Alyvix allows you to interact with an application's graphical user interface (GUI) to describe what should be seen onscreen after a sequence of interactions, and then later compare it whenever desired to the current GUI in that state.
Alyvix works in two main stages: GUI description, and interactive GUI replay. In the description phase (using Alyvix Editor), Alyvix captures the screen and then allows the user to describe what to look for, [5] such as images, text labels, buttons and text fields, by drawing and annotating directly on the screen capture.
The user then combines these elements with a visual scripting language Visual programming language that describes a sequence of desired interaction steps (for instance, clicking on one of the buttons, or inserting a predefined string into one of the text fields) and how those steps proceed from one to the next, along with the original series of screen grabs. This description is then saved in an open format called a test case.

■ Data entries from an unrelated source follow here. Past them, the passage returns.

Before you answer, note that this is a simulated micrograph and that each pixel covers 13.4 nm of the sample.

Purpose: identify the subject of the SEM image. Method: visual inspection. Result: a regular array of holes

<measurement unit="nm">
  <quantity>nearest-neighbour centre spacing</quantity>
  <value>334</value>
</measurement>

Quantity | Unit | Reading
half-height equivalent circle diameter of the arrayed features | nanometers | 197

Once this test case is created, Alyvix can use it to interactively replay that application interaction description as many times as you want while the application is "live". In this mode (called Alyvix Robot), Alyvix attempts to visually recognize [6] what is shown in the GUI at a particular moment using the open source OpenCV recognizer. It then cycles through the recognition and interaction phases, applying the user-defined actions in the current step to the interface it sees.
While up to this point Alyvix can be used for automation, it also allows you to declare warning and critical thresholds that are useful for monitoring, based on visual recognition timeouts. When a timeout is exceeded, it can then be reported to a monitoring system using the Nagios and Icinga [7] protocols.
While Alyvix Robot can run a script to make a single check, what's usually needed in monitoring scenarios is to run many such checks at regular intervals, say every 5 minutes. Thus Alyvix needs to integrate with a monitoring system, which may not be open source. Coordinating this integration is Alyvix Service, which schedules test case runs over multiple target servers, manages configuration settings like how often to run each test case, records the measurements made by Alyvix Robot, and provides that data and reports via an open API. Any monitoring system, like NetEye, only needs to add a module that calls the open API as necessary.